The Trump election is seen as the hand off or inflection point from monetary policy to fiscal policy. Significant infrastructure would have been nice…5-6 years ago before the national debt rose another 33% to ~$20 trillion (missed window), and before the Fed started a hiking cycle. If infrastructure is somehow passed this year, and employment and wages continue to improve, the Fed could be forced to move faster. This could contribute more to dollar strength (along with repatriation, a potential border tax/tariff, and dollar shortages in Europe and Asia). Fed hikes (particularly moving the 10-year above 3%) and a continuation of the bull market dollar move could ameliorate the benefit from infrastructure spend, tax fixes, deregulation etc., or worse, invert the yield curve (historical 9-month to 1-year lag to recession), disrupt markets (more on this below), and put a pin closer the $231T global debt bubble, where dollar denominated debt approximates $57T. Remember, the last two major bull market dollar moves ended in crises in Latin America in the mid-late ‘80s, and Asia/Russia in the late ‘90s.

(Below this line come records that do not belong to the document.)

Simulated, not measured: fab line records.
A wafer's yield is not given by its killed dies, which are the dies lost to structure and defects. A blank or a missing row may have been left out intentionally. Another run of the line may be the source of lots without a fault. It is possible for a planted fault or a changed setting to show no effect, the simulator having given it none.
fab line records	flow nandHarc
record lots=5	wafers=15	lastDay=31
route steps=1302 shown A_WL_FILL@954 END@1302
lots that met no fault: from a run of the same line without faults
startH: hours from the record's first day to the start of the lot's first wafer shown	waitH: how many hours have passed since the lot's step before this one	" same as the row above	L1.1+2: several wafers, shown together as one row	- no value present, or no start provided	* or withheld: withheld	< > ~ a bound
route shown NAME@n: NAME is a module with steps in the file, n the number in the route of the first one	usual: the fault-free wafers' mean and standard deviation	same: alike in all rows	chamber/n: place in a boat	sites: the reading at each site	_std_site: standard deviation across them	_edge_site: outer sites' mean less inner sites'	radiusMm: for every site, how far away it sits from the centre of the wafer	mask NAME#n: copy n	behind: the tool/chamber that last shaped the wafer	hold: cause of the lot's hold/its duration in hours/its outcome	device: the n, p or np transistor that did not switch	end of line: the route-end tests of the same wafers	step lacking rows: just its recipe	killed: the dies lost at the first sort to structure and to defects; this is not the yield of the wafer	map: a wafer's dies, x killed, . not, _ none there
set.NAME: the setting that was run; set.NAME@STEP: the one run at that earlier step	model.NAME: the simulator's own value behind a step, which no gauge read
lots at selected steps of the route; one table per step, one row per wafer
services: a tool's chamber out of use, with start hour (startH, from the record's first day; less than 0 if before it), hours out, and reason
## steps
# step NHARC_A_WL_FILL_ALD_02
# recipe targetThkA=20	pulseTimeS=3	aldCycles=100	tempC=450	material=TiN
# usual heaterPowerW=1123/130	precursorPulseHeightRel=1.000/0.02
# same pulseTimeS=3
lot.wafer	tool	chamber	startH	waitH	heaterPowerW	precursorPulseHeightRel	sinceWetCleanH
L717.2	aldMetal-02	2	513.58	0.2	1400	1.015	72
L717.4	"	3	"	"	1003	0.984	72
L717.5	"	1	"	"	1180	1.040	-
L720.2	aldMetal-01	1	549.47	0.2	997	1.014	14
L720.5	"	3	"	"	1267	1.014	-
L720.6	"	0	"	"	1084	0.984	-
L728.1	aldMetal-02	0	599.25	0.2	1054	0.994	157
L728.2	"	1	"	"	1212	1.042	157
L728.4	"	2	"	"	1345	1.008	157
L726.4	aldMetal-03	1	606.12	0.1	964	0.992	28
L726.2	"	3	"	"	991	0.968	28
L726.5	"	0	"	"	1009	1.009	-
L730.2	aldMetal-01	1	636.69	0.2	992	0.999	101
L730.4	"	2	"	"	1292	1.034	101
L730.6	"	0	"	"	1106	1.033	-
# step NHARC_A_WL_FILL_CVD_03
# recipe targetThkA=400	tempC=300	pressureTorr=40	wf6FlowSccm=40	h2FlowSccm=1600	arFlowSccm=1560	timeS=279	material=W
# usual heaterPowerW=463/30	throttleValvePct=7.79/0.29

S&P 500: Gimme Three Steps
Every recession has been preceded by a significant increase in Fed Funds, margin or reserve requirements – tightenings. And as my colleague Arun Chopra, CFA CMT notes, major market downdrafts can occur after “3 steps and a stumble”. Some argue that 75-100 basis points, or 3-4 increases is not significant, but it comes off the zero bound and follows a 25% increase in the dollar. In Arun's chart below, note the interesting “dollar tightening” perspective on this tightening cycle. Link to content here.
- From late 2011 through late 2015, the S&P 500 glided up on Fed & BOJ QE-induced auto pilot.
- Since late 2014, the dollar has risen 25% and the Fed has raised the Fed Funds rate twice – 3 effective tightenings.
- These three tightenings did not result in market declines.
"Three steps and a stumble" posits that if markets endure three hikes without declines, they are vulnerable to a substantial or serious setback possibly on the fourth hike. Interesting perspective.
And, below is another chart from Arun contrasting the 1980s rate environment, valuations and S&P 500:
- At Reagan's inauguration, PE10 was 8.6x and 10-year Treasury yields were 14.6%.
- From '81 to '87 markets witnessed a 50% decline in rates, and a 100% increase the S&P 500.
- Earnings growth began to take off after 8 years of “real great rotation” from fixed income to stocks.
Today, the S&P 500 PE10 stands at 27.9x and 10-year Treasury Yields at 2.47%, pretty much the opposite scenario. A great rotation from here would be much different in a debt laden world.
The euphoria in markets is based on a seismic change in policy. The questions are on timing, efficacy, and whether the Fed tightening cycle overcomes any benefits. And, the environment today is much different than the 1980s, and just ten years ago.
The market is pricing in a lot of “Everything is Awesome”, but has all that awesome, real or fantasy, been pulled forward? We will see.